A 2022 report estimated that data centers built by Google, Microsoft, Sonda, and other tech companies consume around 1.5 billion liters of water from Quilicura annually. Google alone acquired the right to extract 50 liters per second.
The company could do this because Chile has one of the world's most privatized water systems. The country's constitution, a relic of the Pinochet dictatorship, is the only one in the world that explicitly defines water as private property. Over the past several decades, agriculture, tech, and other industries have diverted water from lakes and wetlands, turning the issue into a flashpoint for mass protests.
All of these issues are worsening Chile's worst natural drought on record. Droughts lasting one to two years are common in the region, but a megadrought that began in 2010 has shown no signs of letting up. Rainfall levels have remained below normal for the longest stretch since record keeping began in 1915, and paleoclimatologists estimate that Chile is currently experiencing its worst drought in a millennium.

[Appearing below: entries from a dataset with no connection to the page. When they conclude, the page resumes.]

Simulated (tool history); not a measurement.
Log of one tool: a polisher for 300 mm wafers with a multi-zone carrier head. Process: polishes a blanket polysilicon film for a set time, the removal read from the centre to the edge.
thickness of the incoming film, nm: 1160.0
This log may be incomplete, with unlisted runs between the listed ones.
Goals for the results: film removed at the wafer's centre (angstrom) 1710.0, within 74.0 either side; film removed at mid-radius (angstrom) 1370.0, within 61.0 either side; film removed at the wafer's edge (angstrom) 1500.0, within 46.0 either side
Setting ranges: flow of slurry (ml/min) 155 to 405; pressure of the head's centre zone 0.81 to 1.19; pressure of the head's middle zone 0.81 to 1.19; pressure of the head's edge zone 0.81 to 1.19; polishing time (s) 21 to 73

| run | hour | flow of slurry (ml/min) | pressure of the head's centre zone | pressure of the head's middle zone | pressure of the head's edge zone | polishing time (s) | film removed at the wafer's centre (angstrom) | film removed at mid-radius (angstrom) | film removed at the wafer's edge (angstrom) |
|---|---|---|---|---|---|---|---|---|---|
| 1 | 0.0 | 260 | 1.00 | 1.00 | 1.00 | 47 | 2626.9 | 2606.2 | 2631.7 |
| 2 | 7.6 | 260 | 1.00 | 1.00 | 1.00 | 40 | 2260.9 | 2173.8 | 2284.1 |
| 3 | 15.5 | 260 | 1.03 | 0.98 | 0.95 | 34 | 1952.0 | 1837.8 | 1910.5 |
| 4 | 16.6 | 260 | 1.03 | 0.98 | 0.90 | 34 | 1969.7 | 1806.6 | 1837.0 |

Microsoft and Brazilian company Ascenty claim that some of Chile's data centers are air-cooled, and Google recently claimed that a Quilicura data center used less water than a golf course. Companies have also attempted to offset the impact with environmental projects, such as planting trees, but locals say the offsets have largely failed.
Some experts propose relocating data centers to southern Chile, where drought conditions are less severe. Despite widespread demands for stricter water regulation during the crisis, the country's government recently withdrew dozens of environmental decrees and began promoting investment over regulation.